Program | Purpose | Future |
---|---|---|
R, maple, matlab, sage, sas | Required for teaching. Packaged using Xhier. | ??? |
buildbot, gsl, mpitch, splus, stata, twisted, xanim, zope | Required for teaching. Packaged using Xhier. | ??? |
Responses have been received from Chris R., Jim, Lori, Ray, and Robyn.
For completeness and to eliminate personal bias, the tables above include all submissions, even those that might have immediately been omitted.
(More investigation is needed into why some of these packages and programs are needed.)
Many questions remain unanswered. Some are technical, requiring more investigation, while others are more a matter of policy and direction.
Once we have a better understanding of where we hope to be in a year or two, we can start working toward that goal.
A good place to start would be to construct a small environment of say one central server and a separate region of two hosts; to build and install our essential software on them; and to ensure that configuration, resource management, accounting, etc. all work as required.
Once that is working to our satisfaction, we can add more hosts into this new world, and phase out our current environment.
We already administer several Linux machines without the benefit of Xhier. Perhaps we could start building a new environment using them, eventually possibly incorporating resource management software that Christopher is developing.
Most xhiered source can be built with a one-line
xh-imakefile
for the package.
Similarly each program could have a one-line file
specifying the name of the program, its language,
and its intended use (e.g. general users or system maintainers),
often with additional lines specifying required
libraries or other compile-time values.
These xh-imakefile
s are completely portable
across all supported architectures
(currently Solaris, IRIX, several versions of Linux, and MacOS).
I'm not aware of any open-source or commercial product
that provides this capability.
Web searches turn up similar requests,
but the answers are generally
No, build by hand using the vendor's native environment.
.
See examples below (emphasis mine).
It is possible, but for each individual package (and perhaps command) one would have to write a very package-specific and OS-specific configuration file. And each of the thousands of source files might need to be tailored to handle the various OS-specific differences.
Even within a specific architecture, such as Linux,
and even for pre-built software, there isn't any one
standard method of performing installation and updating.
E.g. RedHat has yum
, Ubuntu has apt-get
,
SuSE has zypper
.
I know it's difficult to prove non-existence, but I'd say there simply is nothing approaching the simplicity or power of xhier's generic build-and-install xh-imakefile.

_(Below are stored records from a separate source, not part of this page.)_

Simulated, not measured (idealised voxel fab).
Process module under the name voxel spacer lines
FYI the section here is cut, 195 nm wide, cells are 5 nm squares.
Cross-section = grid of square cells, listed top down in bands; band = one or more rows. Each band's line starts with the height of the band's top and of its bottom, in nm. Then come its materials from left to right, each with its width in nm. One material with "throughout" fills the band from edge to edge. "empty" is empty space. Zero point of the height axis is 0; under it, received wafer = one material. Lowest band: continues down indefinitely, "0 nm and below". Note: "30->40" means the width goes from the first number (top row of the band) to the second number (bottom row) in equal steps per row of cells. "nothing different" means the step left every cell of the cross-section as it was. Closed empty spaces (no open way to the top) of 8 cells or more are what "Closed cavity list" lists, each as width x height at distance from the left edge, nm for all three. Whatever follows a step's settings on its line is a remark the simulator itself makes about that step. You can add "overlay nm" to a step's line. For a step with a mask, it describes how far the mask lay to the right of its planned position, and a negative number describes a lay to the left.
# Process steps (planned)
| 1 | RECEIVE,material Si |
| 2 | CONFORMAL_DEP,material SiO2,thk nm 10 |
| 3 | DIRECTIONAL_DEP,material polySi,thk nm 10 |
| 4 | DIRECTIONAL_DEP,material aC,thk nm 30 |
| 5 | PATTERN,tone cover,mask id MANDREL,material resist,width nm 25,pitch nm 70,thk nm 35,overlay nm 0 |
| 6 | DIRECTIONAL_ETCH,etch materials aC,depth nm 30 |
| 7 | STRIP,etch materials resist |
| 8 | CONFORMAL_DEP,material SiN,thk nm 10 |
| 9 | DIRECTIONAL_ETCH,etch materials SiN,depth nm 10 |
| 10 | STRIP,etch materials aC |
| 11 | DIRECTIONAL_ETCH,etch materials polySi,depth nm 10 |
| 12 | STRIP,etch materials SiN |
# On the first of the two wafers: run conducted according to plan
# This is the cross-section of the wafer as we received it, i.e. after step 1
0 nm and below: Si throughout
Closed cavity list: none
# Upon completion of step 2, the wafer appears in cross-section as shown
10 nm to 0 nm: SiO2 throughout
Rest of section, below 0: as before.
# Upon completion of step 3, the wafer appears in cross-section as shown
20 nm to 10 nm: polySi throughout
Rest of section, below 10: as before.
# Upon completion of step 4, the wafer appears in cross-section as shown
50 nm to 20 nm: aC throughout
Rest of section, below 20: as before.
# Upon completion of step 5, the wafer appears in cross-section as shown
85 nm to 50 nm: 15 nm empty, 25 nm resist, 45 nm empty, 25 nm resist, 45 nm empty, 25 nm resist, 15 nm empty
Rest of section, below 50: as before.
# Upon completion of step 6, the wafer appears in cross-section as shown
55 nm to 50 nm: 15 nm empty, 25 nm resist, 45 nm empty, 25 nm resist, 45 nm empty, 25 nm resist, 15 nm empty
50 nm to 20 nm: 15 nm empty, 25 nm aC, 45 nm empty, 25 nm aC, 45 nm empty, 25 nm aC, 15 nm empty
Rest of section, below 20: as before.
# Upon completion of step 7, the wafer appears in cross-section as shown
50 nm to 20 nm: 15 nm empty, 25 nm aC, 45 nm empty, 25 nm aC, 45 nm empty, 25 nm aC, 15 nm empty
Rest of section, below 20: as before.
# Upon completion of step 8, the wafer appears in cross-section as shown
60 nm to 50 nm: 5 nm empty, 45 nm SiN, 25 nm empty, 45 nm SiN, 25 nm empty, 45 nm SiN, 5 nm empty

Below are typical responses to the question of using Puppet or CFEngine to maintain and build source code.
How can I use Puppet to build from source? (asked Nov 13 '12)
…
I have a webserver and I want to download, unpack, configure and compile and install apache. How can I get Puppet to do this for me only once?
…
answered Nov 28 '12
…
While you could have a series of exec{} resources that each check that the commands need to be run have been run and build relationships between them for ordering, you do not want to go down that road.All software installed on a system should be done through that OS's packaging software, not through compilation. Then you can just use a package{} resource. This also gives you the benefit of leveraging the packaging software that acts as a source of truth for installed packages and generally knows the files on disk for each package.
…
answered Dec 18 '12
Using native packages is almost always the sanest way to go, as other answers suggest. That said, Puppet as a framework is capable of supporting build-from-source style application deployments.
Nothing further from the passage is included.